Something has changed in German public opinion, as the 26 September federal election to find Angela Merkel’s replacement approaches.

Something has changed in German public opinion, as the 26 September federal election to find Angela Merkel’s replacement approaches.

by
Charles Stanley

in Features

01.09.2021

It was not meant to happen. Friedrich Merz, the German CDU party’s candidate who would like to be Finance Minister in the next coalition government, launched an attack on the European Central Bank (ECB) for being too soft on inflation. Worse still for all those advocates of Central Bank independence, Jens Weidmann, the Head of Germany’s Central Bank and an ECB Governing Board member has also spoken out in public about the way German inflation is rising. He has reminded his ECB colleagues of the prime importance of controlling inflation. German economic establishment opinion thinks the ECB is printing too much and buying too many EU bonds to keep rates artificially low.

The pressures generated by the German election are intensifying this wave of disapproval of ECB actions and inactions. This week something changed in German public opinion as the September 26 federal election approaches.

The SPD, which had been trailing the CDU and the Greens in the past, moved into the lead in the latest polls. The CDU sunk into a poor second place, with one measurement suggesting its support has fallen below 20%. The immediate cause was the first of three TV debates between the three people most likely to become Chancellor.
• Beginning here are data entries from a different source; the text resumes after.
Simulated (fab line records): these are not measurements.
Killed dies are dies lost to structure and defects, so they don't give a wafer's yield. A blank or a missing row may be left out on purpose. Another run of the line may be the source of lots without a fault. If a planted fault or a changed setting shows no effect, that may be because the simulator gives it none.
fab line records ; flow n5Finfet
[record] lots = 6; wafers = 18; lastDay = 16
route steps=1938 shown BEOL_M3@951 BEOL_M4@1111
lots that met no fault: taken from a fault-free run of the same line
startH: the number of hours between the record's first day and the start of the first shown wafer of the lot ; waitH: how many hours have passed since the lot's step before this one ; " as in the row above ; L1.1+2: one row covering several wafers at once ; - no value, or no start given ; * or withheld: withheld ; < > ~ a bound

In that debate Olaf Scholz, the leader of the SPD used his current position as Vice Chancellor and Finance Minister in the coalition government to wrap himself in the reassuring stance of Angela Merkel, his current CDU boss. He became the continuity candidate. Annalena Baerbock, the Green candidate, was thought in polls to be more successful and likeable than Armin Laschet, Mrs Merkel’s replacement as Leader of the CDU.

Influencing the ECB

The CDU/CSU, so used to leading German coalition governments, has now decided on a more aggressive strategy to try to win back lost support. The German inflation rate in August hit a new high of 3.9% on the CPI measure and is widely expected to rise to 5% later this year. This is shocking to many in Germany, who have a deeply embedded fear of inflation from folk memoires of the Weimar hyperinflation of 1923. The CDU is now campaigning against the dangers they see in an SPD/Green led coalition that they think will stoke inflationary fires more with too much domestic spending and borrowing.

Armin Laschet praises Friedrich Merz as his economic expert, accepting his vocal criticisms of the way the Euro is run. The German CDU, which is used to seeking influence over the ECB in unseen ways through government, has to become the outsider voicing public complaints about a policy they think is too inflationary and hazardous.

It has an ally in Jens Weidmann, whose position as Head of the Bundesbank gives credibility to their views. He warned that the ECB could not keep rates down to help governments finance excess spending if inflation become a problem. The CDU like those sentiments when budget deficits and spending levels are an important part of the political debate.  

So, the German national election starts to impinge on the policy of the Central Bank of the Euro area. Maybe the Eurozone would be relieved privately if the CDU lose the Chancellorship and if the balance of party success in Germany swings more in favour of parties that support loose money and larger deficits.

An end to support

The ECB is in no rush to tell markets it is ending its Quantitative Easing programme at the end of March 2022, as intended, given the worries it may also have about the French Presidential election in the second quarter of 2022, and their wish to see the Mario Draghi programme of stimulus for the Italian economy succeed, based as it is on EU money supported by ECB generosity.

The German hawks want the ECB to reduce its current monthly purchases of bonds and announce that all bond buying will end next March. They may want even more, as Germany heads towards 5% inflation. What is acceptable to an American audience wanting to run hot is not stability to a German audience fearing inflation.

Whether any of this is enough to pull voters back to the CDU is another matter. Armin Laschet has struggled to win acceptance ever since he laughed and joked against the backdrop of The President of Germany’s remarks on the deaths and destruction in the floods. The polls still confirm a lack of enthusiasm for any party or any coalition of three parties.

It looks as if the eventual result of coalition negotiations will be a pro-green and pro-EU policy with a weakened German input to what the EU does. This may well include less influence over the ECB, which currently must be finding German criticism unhelpful. The ECB did reveal a minority in their July meeting worried that inflation was a problem they needed to tackle. The ECB itself has to show it can master inflation and allow a decent recovery – a task which is getting more and more difficult.